Step 4: Camera-Aligned Reprojection 🍞 Hook: Think of shining a projector through a 3D model to paint its silhouette on each frame. 🥬 The Concept (Reprojection): Project the object’s 3D points into each frame using the camera intrinsics and extrinsics, then rasterize a clean silhouette. How it works:

  1. Use camera matrices to map 3D points to 2D pixels per frame.
  2. Keep only visible points (respect occlusion ordering).
  3. Rasterize to get the object’s shape per frame. Why it matters: Without correct reprojection, the mask won’t match perspective or occlusions. 🍞 Anchor: The pepper shaker looks thinner from a side view and wider from the front, just like the real one.

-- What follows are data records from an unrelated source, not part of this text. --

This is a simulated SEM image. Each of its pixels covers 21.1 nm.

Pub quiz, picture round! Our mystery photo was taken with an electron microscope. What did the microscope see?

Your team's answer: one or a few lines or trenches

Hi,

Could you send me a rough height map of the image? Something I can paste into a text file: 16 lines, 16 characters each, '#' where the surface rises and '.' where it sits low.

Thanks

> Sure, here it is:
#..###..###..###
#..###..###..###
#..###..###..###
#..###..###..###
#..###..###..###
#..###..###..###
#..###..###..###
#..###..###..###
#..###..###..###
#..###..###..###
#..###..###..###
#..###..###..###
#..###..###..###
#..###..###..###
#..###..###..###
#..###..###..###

Step 5: Geometry-Aware Mask Extraction 🍞 Hook: A cookie cutter per frame ensures precision, even when hands pass in front. 🥬 The Concept: Use a video-capable segmenter (e.g., SAM2) on the synthesized object-inserted sequence to get temporally consistent binary masks. How it works:

  1. Feed the synthetic sequence to SAM2.
  2. Extract per-frame masks of the object region.
  3. Achieve temporally aligned, occlusion-aware masks. Why it matters: Without consistent masks, later editing will leak or miss occlusions. 🍞 Anchor: The mask trims correctly when a sleeve crosses in front of the object.

Step 6: First-Frame Inpainting Anchor 🍞 Hook: Snap the perfect cover photo before making the video slideshow so every page knows what to copy. 🥬 The Concept: Use a powerful image inpainting model on frame 1 to render the inserted object with high fidelity. How it works:

  1. Apply image inpainting within the mask on the first frame.
  2. Lock in textures, colors, and material cues.
  3. Pass this frame as a strong visual guide to the video model. Why it matters: Without an anchor, the object’s appearance can drift. 🍞 Anchor: The drawer’s wood color and handle shape stay consistent through the clip.

Step 7: Diffusion-Based Video Generation with LoRA Fine-Tuning 🍞 Hook: Think of a skilled painter who first studies a reference photo, then paints a whole scene with consistent lighting. 🥬 The Concept: A video diffusion model (e.g., Wan2.1-VACE-14B) is fine-tuned with small LoRA adapters on ROSE++ to learn insertion plus local lighting fixes. How it works:

  1. Input: source video, geometry-aware mask sequence, reference object image, and the first-frame anchor.
  2. The diffusion model synthesizes frames that keep background intact while inserting the object and adjusting nearby lighting/shadows—even outside the mask when needed.
  3. LoRA enables efficient adaptation (few hours, single GPU) without retraining the whole model. Why it matters: Standard inpainting edits only inside masks and misses soft shadows; mask-free editing loses user control. This hybrid keeps control and realism. 🍞 Anchor: The bag brightens when the door opens, and a soft shadow falls on the floor beyond the mask.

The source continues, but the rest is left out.